Allocation system setup optimization in a cost-benefit perspective

CMR has developed an in-house framework for efficient and accurate modelling of allocation systems, uncertainty calculations and optimization/risk minimization, combining longstanding in-depth domain knowledge of flow metering and state-of-the-art computational methods. The developed approach is fully compliant with the ISO Guide to the expression of uncertainty in measurement (ISO GUM).

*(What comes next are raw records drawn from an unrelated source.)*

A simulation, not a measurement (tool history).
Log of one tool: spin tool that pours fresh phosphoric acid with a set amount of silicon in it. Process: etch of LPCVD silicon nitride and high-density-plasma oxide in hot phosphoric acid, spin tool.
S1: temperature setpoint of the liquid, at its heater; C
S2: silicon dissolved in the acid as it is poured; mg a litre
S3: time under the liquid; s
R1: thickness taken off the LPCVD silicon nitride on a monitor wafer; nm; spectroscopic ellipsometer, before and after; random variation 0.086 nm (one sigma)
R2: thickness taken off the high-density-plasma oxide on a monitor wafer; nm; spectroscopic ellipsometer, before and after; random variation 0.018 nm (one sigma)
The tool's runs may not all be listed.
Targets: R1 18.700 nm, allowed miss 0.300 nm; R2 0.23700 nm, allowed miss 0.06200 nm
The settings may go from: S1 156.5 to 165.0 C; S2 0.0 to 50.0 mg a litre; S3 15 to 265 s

Allocation system setup optimization in a cost-benefit perspective

ABSTRACT: Allocation of hydrocarbons to their original production sources, also known as hydrocarbon accounting, is a key factor for the distribution of costs, revenues and taxes between interested parties in field development and production of oil and gas. When developing an allocation system, the allocation uncertainties in the system should be understood and accepted by all involved parties. Furthermore, the implemented allocation system should be cost efficient and practical to operate. One of the pivotal design questions for such an allocation system is the choice of measurement uncertainty of the individual metering stations comprizing the system. In this paper, we device a framework for allocation system modeling that allows for an algorithmic solution to the problem of optimizing the allocation system setup, i.e., choosing the right meter with the right uncertainty at the right place. This includes balancing the risk associated with misallocation due to measurement uncertainty against the cost of realizing the system. The presented framework makes use of a combination of optimization and ISO Guide to the Expression of Uncertainty in Measurement (ISO GUM) compliant Monte Carlo simulations. We illustrate the usefulness of our framework by applying it to example allocation systems with different allocation principles and production rates. We review the obtained results and provide a discussion of strengths and current limitations of the proposed approach.

The main contributions of this paper are 1) a novel framework for determining the optimal allocation system setup, 2) a flexible mathematical model for allocation systems, and 3) a description of a practical implementation of the framework as a coupling between Monte Carlo simulations and an optimization routine.

DOI: 10.1016/j.petrol.2016.08.025